Review by Jesse Skeen | posted November 25, 2019 | E-mail the Author

As a lover of all things 3D and also of vintage sleaze, this was one of the most anticipated releases of the year. Let's see if it meets my expectations:

The first feature on this disc is The Bellboy and the Playgirls dated 1961. This is known for being an early work of Francis Ford Coppola, but there are a few things to keep in mind. Most importantly, this movie is not entirely in 3D- only the last 13 minutes are. You might be a bit disappointed not knowing that going in. Another important point that I wasn't aware of on first viewing is that it largely consists of footage lifted from an earlier German movie (shot not only in 2D but also black and white), dubbed in English and with new American material to pad it out and ultimately make it even more confusing. The original film deals with rehearsing a stage play, and the main actress suddenly being reluctant to get intimate with another actor as the script calls for. The play's director calms her by describing how "old-fashioned values" have always been exaggerated, at which point the film cuts to flashbacks set in ancient Greece and the medieval ages. The point of these is supposed to show that even thousands of years ago, casual sex was considered fine and not reserved just for people "truly in love" as conservative values often claim. Very little actually goes on in these flashbacks though, they're basically weak attempts at humor without even any cheap thrills to be seen.

For this American version, the German film is framed by the addition of "George," who is working in the theater as a stagehand and watching things from above. He introduces himself onscreen as the bellboy at the hotel next door, and that he's taken this stagehand job to learn how to not be so afraid of women. He also says he aspires to be promoted to hotel detective (a real position, where someone in plain clothes patrols a hotel looking for anything illegal going on). The scenes at the hotel, directed by Coppola and edited by Jack Hill, are in color- George figures he has a chance to strengthen his detective skills when a room is rented as a place for prostitution. He not so discreetly peeks into the room observing the goings-on. He then goes back to the theater (in black and white) where the editors try to work more of the German film into the plot, and the movie switches to 3D for the big finale in the hotel room- consisting largely of a leering shot of the women getting dressed and undressed. Being this disc's main attraction, on one hand it's good to finally see this film presented as intended but despite being early work from future talent it's just plain bad. Even if you're just watching this for the nudity, you'll likely be disappointed at that as well. It's incredibly tame by today's standards and even compared to other exploitation films from that time period. The 3D in the final segment is at least rather strong, with some of the women and props extending out of the screen. Overall this film should be viewed as a big curiosity with no expectations.

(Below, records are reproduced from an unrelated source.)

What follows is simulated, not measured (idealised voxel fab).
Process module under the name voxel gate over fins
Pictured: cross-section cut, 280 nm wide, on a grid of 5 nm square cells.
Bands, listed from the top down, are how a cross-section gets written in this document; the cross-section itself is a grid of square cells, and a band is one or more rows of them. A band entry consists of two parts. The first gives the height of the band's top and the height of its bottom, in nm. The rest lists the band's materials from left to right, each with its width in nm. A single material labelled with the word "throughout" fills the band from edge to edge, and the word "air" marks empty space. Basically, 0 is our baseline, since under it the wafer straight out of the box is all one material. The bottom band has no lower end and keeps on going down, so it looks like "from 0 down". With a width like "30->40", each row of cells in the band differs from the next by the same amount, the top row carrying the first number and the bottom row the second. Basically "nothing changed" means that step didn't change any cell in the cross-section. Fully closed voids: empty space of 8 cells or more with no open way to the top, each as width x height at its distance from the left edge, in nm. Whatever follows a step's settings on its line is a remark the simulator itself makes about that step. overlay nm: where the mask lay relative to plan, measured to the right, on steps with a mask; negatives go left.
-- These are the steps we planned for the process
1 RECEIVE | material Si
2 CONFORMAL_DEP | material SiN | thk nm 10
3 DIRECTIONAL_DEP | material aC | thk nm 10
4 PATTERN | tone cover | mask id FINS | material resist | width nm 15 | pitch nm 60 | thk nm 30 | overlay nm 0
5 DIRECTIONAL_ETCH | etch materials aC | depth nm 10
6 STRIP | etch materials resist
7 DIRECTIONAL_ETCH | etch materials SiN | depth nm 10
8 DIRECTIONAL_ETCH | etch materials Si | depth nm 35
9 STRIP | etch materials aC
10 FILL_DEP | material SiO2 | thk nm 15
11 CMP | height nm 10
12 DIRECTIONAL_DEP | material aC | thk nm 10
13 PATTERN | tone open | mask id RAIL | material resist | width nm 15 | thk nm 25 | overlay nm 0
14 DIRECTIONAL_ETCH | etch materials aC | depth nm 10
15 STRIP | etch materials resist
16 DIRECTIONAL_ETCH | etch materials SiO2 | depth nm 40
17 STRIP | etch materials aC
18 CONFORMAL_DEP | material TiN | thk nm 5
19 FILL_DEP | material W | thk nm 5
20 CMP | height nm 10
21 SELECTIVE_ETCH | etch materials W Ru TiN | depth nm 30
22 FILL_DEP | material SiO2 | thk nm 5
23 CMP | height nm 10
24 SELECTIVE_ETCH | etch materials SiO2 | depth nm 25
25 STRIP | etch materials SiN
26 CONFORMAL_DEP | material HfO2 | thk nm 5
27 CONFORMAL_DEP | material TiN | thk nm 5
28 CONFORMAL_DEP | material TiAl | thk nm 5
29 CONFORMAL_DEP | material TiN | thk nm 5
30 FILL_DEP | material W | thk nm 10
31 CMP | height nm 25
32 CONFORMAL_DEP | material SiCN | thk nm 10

1962's Adam and 6 Eves, running about 70 minutes, is the second feature and almost enough to redeem any disappointment from the first. This one is a far better example of an old-time nudie picture with excellent 3D as well. It's basically an excuse for topless women to cavort around the screen for an hour. But these films are still much more fun if you bother to follow the plot- here we have Adam (Randy Brent, in his only known film appearance and thankfully NOT appearing anywhere near nude), out in the desert (obviously an indoor sound stage) with a donkey searching for buried treasure. Out of water and exhausted, they stumble onto an oasis with green foliage, running water and most importantly six beautiful topless "natives". They tease him and seeing that he's searching for treasure, try to throw him off course. The film is held together by narration from the donkey, whose voice is uncredited but provides many corny laughs for those who bother to keep the sound on. The early-60s exotica music score is amusing enough, but the donkey periodically interjects with comments like "what Adam lacked in intelligence he more than made up for in stupidity". The 3D is exploited here about as much as the female cast members- this was actually the last film shot with the same Natural Vision camera rig as classics such as House of Wax, but was only shown flat in theaters and never seen in 3D until now. With nudity a definite no-no in major studio films back then, it must have been a dream of the filmmakers to see bare breasts heaved towards the camera and out of the screen, and that dream is fulfilled. The oasis set also takes good advantage of the format, with plants sticking out every which way.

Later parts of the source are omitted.